Reviewed by Rabbi Reuven Chaim Klein
This scholarly work offers a comprehensive study of Rabbi Eliyahu Benamozegh’s vision for modernity. His platform calls for a Universalist reading of Judaism, but instead of the rationalist framework upon which other forms of Jewish Universalism are built, Benamozegh championed a more conservative basis for that view, drawing heavily on the traditions of Kabbalah to justify his claims. The author of this book explores what factors influenced Benamozegh’s controversial ideas, and how his thoughts have, in turn, influenced others.
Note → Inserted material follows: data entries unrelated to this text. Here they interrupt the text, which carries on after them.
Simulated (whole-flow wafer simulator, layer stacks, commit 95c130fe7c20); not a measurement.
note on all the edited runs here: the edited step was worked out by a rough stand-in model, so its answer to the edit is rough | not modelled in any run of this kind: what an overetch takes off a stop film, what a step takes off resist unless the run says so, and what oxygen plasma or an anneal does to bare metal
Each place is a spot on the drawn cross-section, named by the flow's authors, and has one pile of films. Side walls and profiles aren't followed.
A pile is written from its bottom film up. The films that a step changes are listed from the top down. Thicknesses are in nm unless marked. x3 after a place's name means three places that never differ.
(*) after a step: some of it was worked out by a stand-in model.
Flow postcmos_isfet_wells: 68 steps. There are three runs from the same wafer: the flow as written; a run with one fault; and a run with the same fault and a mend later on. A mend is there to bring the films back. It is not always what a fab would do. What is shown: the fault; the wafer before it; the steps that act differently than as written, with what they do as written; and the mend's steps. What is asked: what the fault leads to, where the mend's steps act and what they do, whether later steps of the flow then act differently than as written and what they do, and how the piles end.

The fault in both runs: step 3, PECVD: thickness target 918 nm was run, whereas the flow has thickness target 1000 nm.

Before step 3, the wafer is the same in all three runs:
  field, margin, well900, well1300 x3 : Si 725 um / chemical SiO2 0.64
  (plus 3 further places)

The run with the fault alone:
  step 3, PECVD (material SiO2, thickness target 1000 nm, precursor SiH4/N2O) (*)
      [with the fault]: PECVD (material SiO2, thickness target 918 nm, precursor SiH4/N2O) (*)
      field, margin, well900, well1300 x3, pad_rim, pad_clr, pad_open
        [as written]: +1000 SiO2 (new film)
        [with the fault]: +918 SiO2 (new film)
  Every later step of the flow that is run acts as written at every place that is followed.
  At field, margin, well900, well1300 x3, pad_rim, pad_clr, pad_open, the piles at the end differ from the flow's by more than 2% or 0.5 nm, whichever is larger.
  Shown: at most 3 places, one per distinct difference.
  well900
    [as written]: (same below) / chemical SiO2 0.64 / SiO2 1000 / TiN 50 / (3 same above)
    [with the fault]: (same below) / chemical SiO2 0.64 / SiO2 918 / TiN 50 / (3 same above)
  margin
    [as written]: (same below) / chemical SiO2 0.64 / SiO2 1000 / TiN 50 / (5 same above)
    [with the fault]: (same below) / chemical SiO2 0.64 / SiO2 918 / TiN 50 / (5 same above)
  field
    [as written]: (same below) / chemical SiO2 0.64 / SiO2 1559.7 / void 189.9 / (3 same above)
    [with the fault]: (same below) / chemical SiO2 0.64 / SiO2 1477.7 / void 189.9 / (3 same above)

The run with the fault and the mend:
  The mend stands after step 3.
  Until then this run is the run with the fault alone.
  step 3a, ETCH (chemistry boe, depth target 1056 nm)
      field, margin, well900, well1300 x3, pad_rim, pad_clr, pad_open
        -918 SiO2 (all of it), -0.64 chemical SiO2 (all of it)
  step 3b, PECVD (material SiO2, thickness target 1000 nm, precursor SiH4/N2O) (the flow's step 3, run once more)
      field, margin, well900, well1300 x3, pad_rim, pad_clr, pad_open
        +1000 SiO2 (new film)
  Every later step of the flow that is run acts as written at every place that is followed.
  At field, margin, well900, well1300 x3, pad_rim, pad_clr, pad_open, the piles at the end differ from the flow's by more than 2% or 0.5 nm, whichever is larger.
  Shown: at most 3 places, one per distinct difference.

In 1823, Benamozegh was born to a Moroccan family in Livorno (Leghorn), Italy. Although he received a traditional rabbinic training and even studied Kabbalah under his uncle, he was better known as an auto-didactic who was learned in several disciplines. By profession, Benamozegh was a publisher, and true to his dedication to the written word, he wrote prolifically in Hebrew, Italian, and French. With the backdrop of the Risorgimento movement that sought to unify the various Italian states as one socio-cultural polity, Benamozegh thought about the big picture and ambitiously sought to construct a theosophy that would unite all of mankind.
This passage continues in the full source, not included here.